SYDNEY (Reuters) - The yen was poised to end the week higher on Friday, having lunged forward overnight as a fall in global equities lifted demand for the safe-haven currency.
Fears over financial troubles at the family-owned holding companies behind Portugal’s largest listed bank unsettled European markets on Thursday.
That in turn weighed on Wall Street and the knock-on effect could see Asian stocks open lower.
All this should underpin demand for the yen, which scaled a five-month peak against the euro. It also hit a seven-week high on the dollar and reached its highest in over a month on the Australian dollar.
The euro last traded at 137.78 yen, having fallen as far as 137.50, while the dollar was at 101.29 after a foray into the 101.00 area. The Aussie fetched 95.04, following a dip to 94.66.
Sentiment for the euro took a broad hit. The common currency slid as far as $1.3589 from a session high of $1.3651. Against the New Zealand dollar, it fell to its lowest in over a year at NZ$1.5394.
Details of Portugal’s banking woes were complicated to say the least and left markets in two minds about whether this was a bank-specific event or something more systemic.
The fact that Wall Street managed to close off the session low and U.S. Treasuries saw only modest bids indicated that investors initially over reacted to the news.
Evan Lucas, strategist at IG in Melbourne, said markets tend to act now and ask questions later in situations like this.
“Considering we currently have record-low volatility in the bond and currency markets, and near record-low volatility in the equity markets, coupled with record highs in equities, the protection of profits will take priority,” he said.
“The question that will come later is: Is this an isolated event or is it the first chink in the chain to fire contagion fears?”

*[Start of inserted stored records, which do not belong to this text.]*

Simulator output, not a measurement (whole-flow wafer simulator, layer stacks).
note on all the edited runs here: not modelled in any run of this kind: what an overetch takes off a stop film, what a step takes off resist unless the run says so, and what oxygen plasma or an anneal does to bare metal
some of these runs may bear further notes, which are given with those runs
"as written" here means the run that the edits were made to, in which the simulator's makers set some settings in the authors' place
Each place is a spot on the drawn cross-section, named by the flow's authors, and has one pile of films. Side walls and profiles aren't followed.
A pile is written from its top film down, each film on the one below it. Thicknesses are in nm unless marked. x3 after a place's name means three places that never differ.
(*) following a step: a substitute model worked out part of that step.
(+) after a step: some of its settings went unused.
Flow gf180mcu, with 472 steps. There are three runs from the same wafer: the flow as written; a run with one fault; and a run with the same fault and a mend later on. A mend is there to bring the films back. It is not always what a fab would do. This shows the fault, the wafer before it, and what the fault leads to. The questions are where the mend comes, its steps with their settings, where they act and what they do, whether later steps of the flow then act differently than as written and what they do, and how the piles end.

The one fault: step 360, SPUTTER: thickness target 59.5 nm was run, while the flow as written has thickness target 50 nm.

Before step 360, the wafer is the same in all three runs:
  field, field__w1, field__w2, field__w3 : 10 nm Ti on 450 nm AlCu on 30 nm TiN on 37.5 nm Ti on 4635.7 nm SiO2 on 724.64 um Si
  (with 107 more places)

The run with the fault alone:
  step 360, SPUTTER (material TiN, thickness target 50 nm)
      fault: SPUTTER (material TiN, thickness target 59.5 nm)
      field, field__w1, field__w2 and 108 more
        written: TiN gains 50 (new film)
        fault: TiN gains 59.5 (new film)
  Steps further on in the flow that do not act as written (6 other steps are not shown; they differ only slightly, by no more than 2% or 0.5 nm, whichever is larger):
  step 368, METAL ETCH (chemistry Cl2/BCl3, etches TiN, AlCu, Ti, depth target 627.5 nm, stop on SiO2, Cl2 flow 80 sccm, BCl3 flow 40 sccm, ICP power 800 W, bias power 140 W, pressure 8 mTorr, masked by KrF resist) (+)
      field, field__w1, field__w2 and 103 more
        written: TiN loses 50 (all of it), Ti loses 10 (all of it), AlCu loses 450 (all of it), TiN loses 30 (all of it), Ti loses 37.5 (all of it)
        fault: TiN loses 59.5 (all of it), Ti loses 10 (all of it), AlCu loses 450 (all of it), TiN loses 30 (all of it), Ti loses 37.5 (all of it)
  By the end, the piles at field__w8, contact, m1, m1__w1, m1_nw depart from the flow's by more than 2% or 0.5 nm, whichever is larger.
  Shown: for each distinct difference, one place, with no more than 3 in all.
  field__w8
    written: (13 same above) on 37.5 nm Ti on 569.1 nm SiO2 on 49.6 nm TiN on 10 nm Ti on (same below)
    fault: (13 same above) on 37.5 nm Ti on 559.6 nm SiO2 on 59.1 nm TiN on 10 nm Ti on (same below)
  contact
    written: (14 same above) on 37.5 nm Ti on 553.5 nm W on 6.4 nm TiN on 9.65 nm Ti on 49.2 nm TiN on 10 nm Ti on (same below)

Worries about the Portuguese banks overshadowed other events including the Bank of England’s policy review. The BOE held interest rates at record lows on Thursday but offered no new guidance on its policy outlook.
Sterling eased slightly on the dollar to $1.7132, but stayed near a six-year high of $1.7180 set earlier in the month.
There are no major economic data out of Asia on Friday, leaving the focus squarely on how equity markets in the region will react to the declines in Europe and Wall Street.